Descendents of Allison Spier claim that he was born in Hancock County, Georgia, in 1803.  Federal Census and tax records show that Spier married his wife, Mary Middlebrooks, while living in Jones County in the 1820s.  In the 1830s, he moved his growing family to Monroe County, and by 1840, the Spier family resided in Pike County with their three slaves.  Within the next ten years, Allison Spier became wealthy, entered politics, and acquired a favorable social status. 
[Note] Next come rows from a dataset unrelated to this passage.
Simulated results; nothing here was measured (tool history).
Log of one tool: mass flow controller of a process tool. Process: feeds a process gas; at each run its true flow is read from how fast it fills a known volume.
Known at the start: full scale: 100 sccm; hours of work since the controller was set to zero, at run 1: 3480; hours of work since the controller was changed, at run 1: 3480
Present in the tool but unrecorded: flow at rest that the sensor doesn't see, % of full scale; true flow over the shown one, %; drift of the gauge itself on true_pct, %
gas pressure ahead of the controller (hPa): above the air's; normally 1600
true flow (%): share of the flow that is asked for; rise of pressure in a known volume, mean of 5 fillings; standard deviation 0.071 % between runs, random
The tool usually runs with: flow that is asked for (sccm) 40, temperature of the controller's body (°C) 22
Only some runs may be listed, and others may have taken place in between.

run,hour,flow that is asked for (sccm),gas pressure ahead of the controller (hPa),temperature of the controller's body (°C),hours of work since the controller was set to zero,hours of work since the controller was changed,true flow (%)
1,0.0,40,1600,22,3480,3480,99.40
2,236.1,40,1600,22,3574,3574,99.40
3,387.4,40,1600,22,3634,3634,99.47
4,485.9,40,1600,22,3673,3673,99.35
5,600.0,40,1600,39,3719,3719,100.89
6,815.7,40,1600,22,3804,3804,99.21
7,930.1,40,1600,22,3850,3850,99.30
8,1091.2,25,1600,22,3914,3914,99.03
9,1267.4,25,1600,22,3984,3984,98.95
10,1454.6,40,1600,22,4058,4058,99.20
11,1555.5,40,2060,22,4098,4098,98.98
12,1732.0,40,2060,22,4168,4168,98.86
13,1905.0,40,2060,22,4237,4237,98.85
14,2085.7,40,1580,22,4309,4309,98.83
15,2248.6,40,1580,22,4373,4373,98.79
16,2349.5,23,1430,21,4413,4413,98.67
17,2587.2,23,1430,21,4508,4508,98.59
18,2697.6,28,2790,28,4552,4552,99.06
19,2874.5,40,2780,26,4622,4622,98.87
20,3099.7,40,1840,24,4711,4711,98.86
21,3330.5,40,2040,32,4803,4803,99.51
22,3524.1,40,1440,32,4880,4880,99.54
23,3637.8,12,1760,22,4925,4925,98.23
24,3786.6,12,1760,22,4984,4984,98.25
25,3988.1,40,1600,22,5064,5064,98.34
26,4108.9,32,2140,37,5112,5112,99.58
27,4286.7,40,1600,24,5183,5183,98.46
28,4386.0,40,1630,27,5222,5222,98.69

Spier owned real estate in Pike County valued at $15,200 and 26 slaves by 1850.  Allison Spier served as an inferior court judge in Pike County.  The History of Pike County (1984) describes Spier as a very popular “strong partisan” who was a representative three times before later moving to Fayette County.  How Spier amassed his family fortune, whether through business investments or inheritance, is unclear.  However, it appears that Spier relocated to Fayette County in 1851 at the age of 47 to retire from public life and become a large-scale planter. 

Allison Spier built the Spier House shortly after the sale of the property in early 1851.  By 1860, Spier’s real estate value had doubled in the past 10 years, rising to $30,000.  His personal value was recorded at $18,000, a large amount back then.  Allison and his wife had eight sons, as recorded in the Federal Census.  They were: Alfred, John, Joseph, Benjamin F., Martin, Allison, James H., and Jackson P.  Tragically, Mary Middlebrooks Spier died on April 25, 1860 and was buried at Bethany United Methodist Church, just south of the Spier property.  One of Spier’s sons, Martin Van Buren, died fighting in the Civil War, and records suggest that his son, Joseph, suffered the same fate.  Allison Spier died shortly after the end of the Civil War on October 24, 1865.  In financial ruin because of the war, Spier’s Confederate currency lost its worth.  His freed slaves reduced his property value and left him without a working farm.  The Spier House estate was sold out of the family, perhaps due to the financial hardships felt by his surviving children.